Implementation Plan#

  1. Ping a WordPress GitHub account maintainer to request that they create the WordPress/openverse-sensitive-terms repository.

  2. Initialize the repository with a README.md and a blank sensitive-terms.txt file.

  3. Create a PR which initializes the sensitive terms list by copying all terms from two existing lists and removing any duplicates (Note: I am not including the links here to prevent accidental viewing of the repository, but they should be easily found by searching their names.):

    • LDNOOBW/List-of-Dirty-Naughty-Obscene-and-Otherwise-Bad-Words

    • surge-ai/profanity

    These combined lists give us a total of 1913 terms. This PR should be reviewed by the sensitive list maintainers to remove any unacceptable words based on their discretion (see above for more on that).

  4. Identify willing reviewers from the @WordPress/openverse-maintainers group who are comfortable with looking at the list and reviewing the PR, looking for terms which should be removed or missing terms which should be added.

  5. Merge the PR, and now the list is available for use in Openverse projects.

  6. Publish a “Make” post about the creation of the list and its purpose.

  7. The sensitive term list can be included as an environment variable in any of our repositories by adding a terraform http data source. The code would look something like this:

    data "http" "sensitive-terms-raw" {
      # Example of the raw url we would fetch from the repo
      url = "https://raw.githubusercontent.com/WordPress/openverse-sensitive-terms/main//sensitive_terms.txt"
    }
    
    locals {
       # The `sensitive()` function makes sure this list isn't printed by terraform
       sensitive_terms_list = sensitive([for line in split("\n", data.http.sensitive-terms-raw): chomp(line)])
    }
    

    locals.sensitive_terms_list can then be supplied to any of our terraform modules.

This will not be perfect#

By default, we accept that this list and its usage will not be perfect. At times we may accidentally include terms which inadvertently cause harm to groups or individuals. We may also accidentally expose users to undesired content in the implementation of this list. Despite the potential for these transgressions this work will always be based on the following assumptions:

  1. Safety first. Given the choice, we would prefer to incorrectly restrict non-sensitive content rather than accidentally show sensitive content.
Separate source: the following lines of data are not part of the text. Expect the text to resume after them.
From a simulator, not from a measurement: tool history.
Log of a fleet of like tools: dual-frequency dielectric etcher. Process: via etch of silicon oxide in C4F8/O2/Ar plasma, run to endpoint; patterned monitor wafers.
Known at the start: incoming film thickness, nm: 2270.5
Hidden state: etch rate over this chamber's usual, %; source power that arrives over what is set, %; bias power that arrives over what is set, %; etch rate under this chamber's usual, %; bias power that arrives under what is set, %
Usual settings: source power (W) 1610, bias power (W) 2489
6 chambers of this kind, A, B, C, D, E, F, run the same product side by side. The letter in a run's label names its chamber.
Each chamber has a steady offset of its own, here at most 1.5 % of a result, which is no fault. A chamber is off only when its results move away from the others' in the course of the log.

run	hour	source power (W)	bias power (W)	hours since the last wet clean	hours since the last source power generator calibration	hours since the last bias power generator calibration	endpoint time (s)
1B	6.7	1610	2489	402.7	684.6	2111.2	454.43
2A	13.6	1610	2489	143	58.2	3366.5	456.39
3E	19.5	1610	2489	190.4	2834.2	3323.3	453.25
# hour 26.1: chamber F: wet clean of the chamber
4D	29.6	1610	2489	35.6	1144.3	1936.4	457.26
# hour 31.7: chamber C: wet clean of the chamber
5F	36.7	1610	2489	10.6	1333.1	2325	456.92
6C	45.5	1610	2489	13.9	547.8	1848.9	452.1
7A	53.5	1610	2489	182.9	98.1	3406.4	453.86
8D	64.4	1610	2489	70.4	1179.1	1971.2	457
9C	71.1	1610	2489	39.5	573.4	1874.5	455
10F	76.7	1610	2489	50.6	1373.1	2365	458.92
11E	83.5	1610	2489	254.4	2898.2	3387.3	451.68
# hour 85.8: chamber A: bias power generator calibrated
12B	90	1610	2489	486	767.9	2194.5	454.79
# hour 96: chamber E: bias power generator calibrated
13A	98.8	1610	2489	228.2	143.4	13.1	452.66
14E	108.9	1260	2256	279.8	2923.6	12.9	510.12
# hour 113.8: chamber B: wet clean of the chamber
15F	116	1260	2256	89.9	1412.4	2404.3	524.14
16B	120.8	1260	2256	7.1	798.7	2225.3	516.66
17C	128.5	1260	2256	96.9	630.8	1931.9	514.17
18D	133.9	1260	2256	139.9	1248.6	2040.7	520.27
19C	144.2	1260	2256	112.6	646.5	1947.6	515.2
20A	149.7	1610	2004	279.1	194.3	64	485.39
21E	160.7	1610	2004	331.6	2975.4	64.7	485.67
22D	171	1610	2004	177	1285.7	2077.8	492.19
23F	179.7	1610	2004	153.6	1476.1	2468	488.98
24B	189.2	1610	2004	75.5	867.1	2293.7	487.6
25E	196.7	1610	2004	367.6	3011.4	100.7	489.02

  2. Avoid censorship. This list will not be used to block or deny access to content, rather to make the viewing of content opt-in. The Openverse project will use other means to explicitly block or remove content. Removing sensitive content can, in many cases, be its own form of harm. A quote From the research paper “On the Dangers of Stochastic Parrots: Can Language Models Be Too Big? 🦜”[1] illustrates this well:

    “If we filter out the discourse of marginalized populations, we fail to provide training data that reclaims slurs and otherwise describes marginalized identities in a positive light”

  3. Encourage feedback. We will request and monitor community feedback on the terms in this list (without inadvertently exposing anyone to the list) to make sure it meets the expectations of our users.

Guidelines for using the list in Openverse projects#

  1. Never use terms from the list in Openverse repositories (issues, discussions, or code itself), chats, or communications of any time, outside of the sensitive terms repository.

  2. Do not link directly to the list file itself; always reference the repository. The README will provide important context towards consenting to viewing the list.

  3. Always use the most up-to-date version of the sensitive terms list when filtering and marking media as sensitive in Openverse projects.

How the initial sensitive terms list was chosen#

The initial set of terms, created by combining two lists:

  • LDNOOBW/List-of-Dirty-Naughty-Obscene-and-Otherwise-Bad-Words

    • Very popular, used by many FOSS projects

    • Created explicitly for stock photography moderation

  • surge-ai/profanity

    • Comprehensive

    • Contains more racist terms than LDNOOBW

    • Is categorized, which we’re not using yet but could in the future

Generally, it is beneficial to us that our list be as comprehensive as possible. This actually speeds up the time required to evaluate all works for sensitivity. It also makes sure we’re correctly marking as many works as possible. An earlier version of this proposal only used the LDNOOBW list which was good, but limited in scope.

Other lists were considered and rejected for a few reasons:

  • Even smaller datasets

  • Poorly-maintained with ignored PRs for terms to be reconsidered

Credits#

Many of the term lists I evaluated in considering this work came from a Wired article entitled “AI and the List of Dirty, Naughty, Obscene, and Otherwise Bad Words”. That article discusses the limits of this kind of text matching in-depth and is an excellent read for anyone working on content safety in Openverse.